Compiling
SciClone offers multiple compiler suites and tools for code development and testing. In addition to GNU Compiler Collection, supported compilers include Intel and Portland Group compiler suites. Due to the differences in the sub-cluster architectures and the provisioned operating system, each sub-cluster has a standard default GCC compiler version that supports compilation flags and directives specific to the sub-cluster architecture. An overview of the default and available compiler suite versions for each sub-cluster is tabulated below:
Sub-cluster | GCC Versions | Intel Compiler Versions | PGI Compilers |
Rain | gcc/7.2.0 | ||
Hurricane/Whirlwind | 4.7.0 (default),4.7.3, 4.8.4, 5.2.0 | 2017(default) , 2016 | 11.10 (default), 14.3, 17.7 |
Vortex/Vortex-alpha | 4.7.3 (default), 4.8.4, 5.2.0 | 2017 | 14.3 (default), 16.3, 17.7 |
Bora/Hima | 4.9.4 (default), 7.2.0 | 2017 (default), 2016 | 16.3 (default), 17.3, 17.7 |
Storm | 4.7.3 (default), 5.2.0 | 2017 | 14.3 (default), 17.7 |
Meltemi | 6.3.0 (default) | 2016, 2017 (default) | |
Potomac & Pamunkey | 4.7.3 (default), 5.3.0 | 2016 | 14.3 (default), 15.4 |
James | 4.8.5, 6.3.0 (default) | 2016, 2017, 2018 | 15.4, 18.7(default) |
The versions listed above is not comprehensive and shows only the recommended versions for each sub-cluster. For a comprehensive list refer here.

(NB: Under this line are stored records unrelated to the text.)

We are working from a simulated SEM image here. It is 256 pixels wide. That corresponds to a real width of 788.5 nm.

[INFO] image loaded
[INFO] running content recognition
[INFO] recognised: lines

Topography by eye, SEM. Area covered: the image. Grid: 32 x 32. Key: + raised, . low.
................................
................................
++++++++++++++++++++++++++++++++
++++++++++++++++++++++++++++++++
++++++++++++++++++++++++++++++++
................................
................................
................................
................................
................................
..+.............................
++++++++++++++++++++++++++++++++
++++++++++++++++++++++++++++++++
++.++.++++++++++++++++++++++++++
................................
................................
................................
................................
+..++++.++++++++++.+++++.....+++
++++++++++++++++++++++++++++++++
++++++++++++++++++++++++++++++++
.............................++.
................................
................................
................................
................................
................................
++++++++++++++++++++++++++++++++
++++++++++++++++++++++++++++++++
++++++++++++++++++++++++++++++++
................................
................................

All the compiler paths, include paths, library paths
Code Optimization
Code optimization using compilers can be done by passing the compiler optimization flags during compilation. In automated build systems, this can be done by setting the CFLAGS and CXXFLAGS environment variables. Most commonly used compiler optimization flags that are common across different platforms are tabulated below. These can be used in addition to the CPU architecture specific optimization flags.
GNU Compiler Chain | Intel Parallel Studio | PGI Compilers | Remarks |
--help=optimizers (-Q) |
-help opt | -help=opt | Display optimization options. |
-help advanced | Display advanced optimization options that allow fine tuning of compilation. | ||
-O0, -O1, -O2, -O3 | -O0, -O1, -O2, -O3 | -O0, -O1, -O2, -O3,-O4 | Levels of optimizations. Default -O2. Aggressive optimization option -O3 may change numerical results. |
-Ofast | -fast | -fast | Choose generally optimal flags for the target platform |
-ipa | -ipo | -Mipa=fast | InterProcedural Analysis / Inter Procedural Optimization |
-malign-data=cacheline | -align | -Mcache_align | Align long objects on cache-line boundaries |
-finline | -inline-level=<0|1|2> | -Minline | Controlling inline expansions |
-fprefetch-loop-arrays | -qopt-prefetch[=<0|1|2|3|4|5>] (default is 2) | -Mprefetch | Generate Prefetch instructions |
Suitable flags for each sub-cluster processor architecture and compiler suites are tabulated below. References are also provided to optimization guides where relevant. These flags are recommended with compiler versions listed above, for each sub-cluster.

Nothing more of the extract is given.